Get ready to reimagine the classic cottage pie with a twist that adds a whole new level of crunch and convenience. Our Gluten-Free Crunchy Cottage Pie, topped with gluten-free potato gems, takes comfort food to a whole new dimension. Forget the usual mashed potato routine – we’re bringing you a time-saving hack that also ramps up the crispy factor. This recipe is all about delivering the heartiness of a cottage pie with an unexpected, irresistible crunch.
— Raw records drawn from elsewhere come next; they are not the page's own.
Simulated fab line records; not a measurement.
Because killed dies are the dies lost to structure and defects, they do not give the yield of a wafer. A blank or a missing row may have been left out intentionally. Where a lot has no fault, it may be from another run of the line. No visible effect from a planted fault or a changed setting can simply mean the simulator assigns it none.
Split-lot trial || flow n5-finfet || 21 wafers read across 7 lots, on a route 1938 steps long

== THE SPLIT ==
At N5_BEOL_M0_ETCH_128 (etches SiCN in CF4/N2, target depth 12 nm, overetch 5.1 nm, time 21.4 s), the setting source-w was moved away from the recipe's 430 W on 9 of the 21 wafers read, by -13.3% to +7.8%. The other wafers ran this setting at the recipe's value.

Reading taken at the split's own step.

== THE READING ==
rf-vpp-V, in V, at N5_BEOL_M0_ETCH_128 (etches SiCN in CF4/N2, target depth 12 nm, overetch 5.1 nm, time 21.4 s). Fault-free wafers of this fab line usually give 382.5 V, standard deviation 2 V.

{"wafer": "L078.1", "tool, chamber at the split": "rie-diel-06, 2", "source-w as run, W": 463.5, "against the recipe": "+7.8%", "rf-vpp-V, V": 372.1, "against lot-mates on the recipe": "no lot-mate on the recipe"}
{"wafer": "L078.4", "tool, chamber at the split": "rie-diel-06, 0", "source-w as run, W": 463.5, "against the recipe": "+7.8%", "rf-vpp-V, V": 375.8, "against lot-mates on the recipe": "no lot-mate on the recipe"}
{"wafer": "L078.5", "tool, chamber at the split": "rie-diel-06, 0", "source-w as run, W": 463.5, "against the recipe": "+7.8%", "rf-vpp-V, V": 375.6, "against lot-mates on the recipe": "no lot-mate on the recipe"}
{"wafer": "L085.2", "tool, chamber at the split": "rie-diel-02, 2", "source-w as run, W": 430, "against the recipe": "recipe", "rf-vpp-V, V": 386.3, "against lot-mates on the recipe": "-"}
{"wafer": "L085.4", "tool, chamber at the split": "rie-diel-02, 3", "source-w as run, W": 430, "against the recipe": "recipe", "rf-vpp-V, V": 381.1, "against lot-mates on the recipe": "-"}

Gluten-Free Crunchy Cottage Pie
Ingredients
- 1 batch of savoury mince see page 61
- 1 cup frozen green peas
- 1 kg packet potato gems
- 1 cup grated cheese
- parsley to serve
- SAVOURY MINCE
- 2 tablespoons olive oil
- 1 onion chopped
- 2 cloves garlic crushed
- 500 g beef mince
- 1 carrot thinly sliced
- 100 g button mushrooms sliced
- 1 celery stalk thinly sliced
- 400 g can gluten-free diced tomatoes
- 1/3 cup water
- 1 gluten-free beef stock cube
- 1 tablespoon gluten-free tomato paste
- 1 tablespoon gluten-free BBQ sauce
- 1 tablespoon gluten-free Worcestershire sauce
Instructions
- Preheat oven to 200°C.
- Heat olive oil in a large saucepan over medium heat. Add onion and garlic and cook, stirring for 2 minutes or until onions have softened but not browned.
- Add mince and cook, stirring until browned and broken up, about 7 minutes.
- Add carrot, mushrooms and celery and cook, stirring for a further 2 minutes. Then add remaining ingredients and stir to combine. Bring to the boil, cover and reduce heat to medium-low. Simmer gently for 20 minutes, then stir through frozen peas.
- Pour savoury mince into a large baking dish. Arrange potato gems on top then bake in preheated oven for 20 minutes.
- Remove from oven, sprinkle with grated cheese and return to the oven for a further 20 minutes or until cheese has melted and gems are crunchy. Sprinkle with parsley and serve immediately.